Why do Islamic Banks use Arabic names for their contracts?
One of the popular accusations often levied against Islamic Banks is that they simply use the same conventional commercial agreements but change the name to an Arabic/Islamic title and thus magically the agreement becomes a Shariah-compliant contract.
“Interest-based loans with Islamic labels…”
“…The Islamic banking system is only considered to be a change of name.”
“Whether the product is dressed up in Arabic terminology, such as Mudarabah, or Ijarah, if it looks and feels like a mortgage, it is a mortgage and to say anything else is semantics.”
“The products that modern-day Islamic bankers have created are very similar to conventional products. So similar, in fact, that to an outside observer they could be considered the same.”
“The products promoted by the Islamic finance industry are sometimes indistinguishable from those of interest-based institutions.”
Of course, this is untrue. The critics would have everyone believe that the finance agreements that Islamic Banks execute are simply the Conventional Bank contracts with the English word erased and in its place an Arabic word was inserted to give it an Islamic flavour. Perhaps comment number four says it all when it remarks: “to an outside observer”, as in fact most critics of Islamic Finance are exactly that.
I am truly amazed at such an artificial analysis from individuals who seemingly are very well educated.
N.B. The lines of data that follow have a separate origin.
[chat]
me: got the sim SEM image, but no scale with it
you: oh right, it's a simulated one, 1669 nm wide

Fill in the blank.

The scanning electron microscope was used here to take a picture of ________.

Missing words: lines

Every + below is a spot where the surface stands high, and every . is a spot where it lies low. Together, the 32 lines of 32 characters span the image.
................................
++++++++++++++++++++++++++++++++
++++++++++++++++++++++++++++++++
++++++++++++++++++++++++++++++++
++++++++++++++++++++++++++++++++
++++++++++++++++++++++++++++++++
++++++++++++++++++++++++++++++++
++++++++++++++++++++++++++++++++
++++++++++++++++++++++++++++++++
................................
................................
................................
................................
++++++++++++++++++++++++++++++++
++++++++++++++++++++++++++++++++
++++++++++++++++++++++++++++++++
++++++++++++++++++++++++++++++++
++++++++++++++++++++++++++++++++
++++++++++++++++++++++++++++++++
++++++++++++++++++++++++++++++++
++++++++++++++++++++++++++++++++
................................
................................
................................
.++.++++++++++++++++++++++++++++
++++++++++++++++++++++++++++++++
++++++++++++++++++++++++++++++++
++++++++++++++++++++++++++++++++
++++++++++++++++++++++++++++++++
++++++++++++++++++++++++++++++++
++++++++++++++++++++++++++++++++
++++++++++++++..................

Comment number three is of especial interest, as today, many western historians and lawyers recognise that the “Commenda”, a form of maritime financing agreement observed in Italy in the 11th century was most probably copied from the Mudarabah.
There are five main factors that must be taken into account in this issue:
- Both Islamic and Conventional contracts are based on commercial contract laws that have evolved both in parallel and with transfer of information between civilisations from time immemorial.
- Islamic contract law had many of the same contracts such as Sales, Rents, Collateral, Guarantees, Auctions, and many others much earlier than Conventional contract law.
- Islamic Banks didn’t invent the Arabic words, nor did they invent the contracts they represent, they simply adapted these contracts to a new environment so that they fit under different jurisdictions such as English Law.
- There are differences in these contracts if one were to spend time in fact reviewing the documentation thoroughly.
- Some Shariah-compliant deals were innovated specifically to replicate the risk/return profile of Conventional deals, meaning the Islamic Banks utilised Islamic Contracts to give the client the same objective as the Conventional contract. (This I have discussed before in an earlier article)
Both Islamic and Conventional contracts are based on commercial transactions. Commerce is how people have interacted with each other for millennia. It’s not unusual at all to see similarities in the types of transactions and their evolution over time between different societies. In many places around the world, we see evidence of the history of commerce and the laws enacted for the purpose of protecting all parties in a transaction. After all, people have always bought and sold goods such as food and clothes, hired others for services such as transportation, and rented to others the use of a product such as property and tools.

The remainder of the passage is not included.